VK5AJL Home page.Project index.Information index.




Introduction to the information on this page and scope of discussion.


How a ground plane antenna works, what it does and why the ground plane is there. (Read BASICS FIRST)


How a simple resonant dipole works, what is the difference between that and a ground plane. (Read BASICS FIRST)



There are several definitions and several ways of measuring everything. This page tries to keep things simple and uses compromise definitions.


1) For any current to occur, it must be induced by an electric or magnetic field somewhere along it's length or pushed by a potential difference between two points somewhere along it's length.

2) Magnetic field fluctuations only influence things orthogonal to it. The magnetic field fluctuations in a centre fed dipole with an orthogonal feedline are orthogonal to both.

3) Electric fields influence any conductor near it. They influence both parallel and orthogonal conductors.

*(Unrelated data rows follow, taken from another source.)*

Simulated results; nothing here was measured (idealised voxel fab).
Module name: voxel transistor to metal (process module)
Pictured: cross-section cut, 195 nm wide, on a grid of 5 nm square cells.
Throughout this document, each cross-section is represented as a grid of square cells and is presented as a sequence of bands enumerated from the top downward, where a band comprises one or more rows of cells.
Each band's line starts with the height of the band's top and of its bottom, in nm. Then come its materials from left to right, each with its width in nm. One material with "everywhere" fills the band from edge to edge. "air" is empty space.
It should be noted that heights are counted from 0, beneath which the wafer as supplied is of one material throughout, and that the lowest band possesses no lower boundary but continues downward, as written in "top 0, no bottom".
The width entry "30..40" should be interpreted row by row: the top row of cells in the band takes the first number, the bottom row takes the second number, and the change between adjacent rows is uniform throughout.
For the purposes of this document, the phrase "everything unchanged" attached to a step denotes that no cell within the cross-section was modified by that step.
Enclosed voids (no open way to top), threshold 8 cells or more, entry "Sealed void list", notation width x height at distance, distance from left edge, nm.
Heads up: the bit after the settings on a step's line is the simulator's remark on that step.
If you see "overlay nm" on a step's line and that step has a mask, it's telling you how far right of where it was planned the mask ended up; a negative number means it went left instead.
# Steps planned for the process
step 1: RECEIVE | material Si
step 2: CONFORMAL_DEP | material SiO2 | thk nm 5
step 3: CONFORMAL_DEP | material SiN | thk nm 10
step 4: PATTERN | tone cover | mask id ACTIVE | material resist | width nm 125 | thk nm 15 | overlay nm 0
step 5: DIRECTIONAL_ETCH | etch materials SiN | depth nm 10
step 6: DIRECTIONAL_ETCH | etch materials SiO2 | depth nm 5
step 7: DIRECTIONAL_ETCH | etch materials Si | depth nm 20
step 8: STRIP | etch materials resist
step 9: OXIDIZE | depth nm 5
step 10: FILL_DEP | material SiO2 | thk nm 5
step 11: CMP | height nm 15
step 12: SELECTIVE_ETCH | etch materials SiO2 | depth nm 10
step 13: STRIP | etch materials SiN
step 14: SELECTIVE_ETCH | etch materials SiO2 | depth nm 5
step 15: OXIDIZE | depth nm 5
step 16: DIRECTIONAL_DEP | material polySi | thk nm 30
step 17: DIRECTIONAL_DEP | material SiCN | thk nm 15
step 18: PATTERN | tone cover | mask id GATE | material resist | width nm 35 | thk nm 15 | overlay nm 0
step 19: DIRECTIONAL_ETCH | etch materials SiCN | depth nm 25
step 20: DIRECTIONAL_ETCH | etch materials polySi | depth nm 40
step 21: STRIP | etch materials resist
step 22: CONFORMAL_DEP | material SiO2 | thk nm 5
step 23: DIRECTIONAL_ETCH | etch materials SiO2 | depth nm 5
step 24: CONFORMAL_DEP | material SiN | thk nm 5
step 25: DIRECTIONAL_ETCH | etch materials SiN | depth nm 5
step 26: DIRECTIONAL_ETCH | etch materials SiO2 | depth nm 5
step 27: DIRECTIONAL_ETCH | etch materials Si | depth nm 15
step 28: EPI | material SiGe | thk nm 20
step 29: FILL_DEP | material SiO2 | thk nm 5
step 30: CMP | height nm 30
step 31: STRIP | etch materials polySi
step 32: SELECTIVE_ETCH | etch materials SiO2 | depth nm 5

Often it is said, "the (radiating) resistance of a half wave dipole is 75Ω." This is true only for a theoretical, infinitely thin, superconducting antenna such that the velocity factor is 100% and there is zero resistance in the radiating conductor. No such thing exists anywhere in the known universe as far as I am aware. Many also presume the radiating resistance of any half wave dipole is also so close to 75Ω, any difference doesn't matter. This is a totally false presumption.

It takes very little change in length to change the radiating resistance significantly. The capacitance and inductance will also change with length. As mentioned under Transmission Lines, it is impossible to terminate a 50Ω transmission line with anything other than a 50Ω resistor without creating reactance. If you have a length of 50Ω coax greater than ¼λ and the SWR is 1:1, the feed-point resistance (end of the coax) can not be anything other than 50Ω resistive.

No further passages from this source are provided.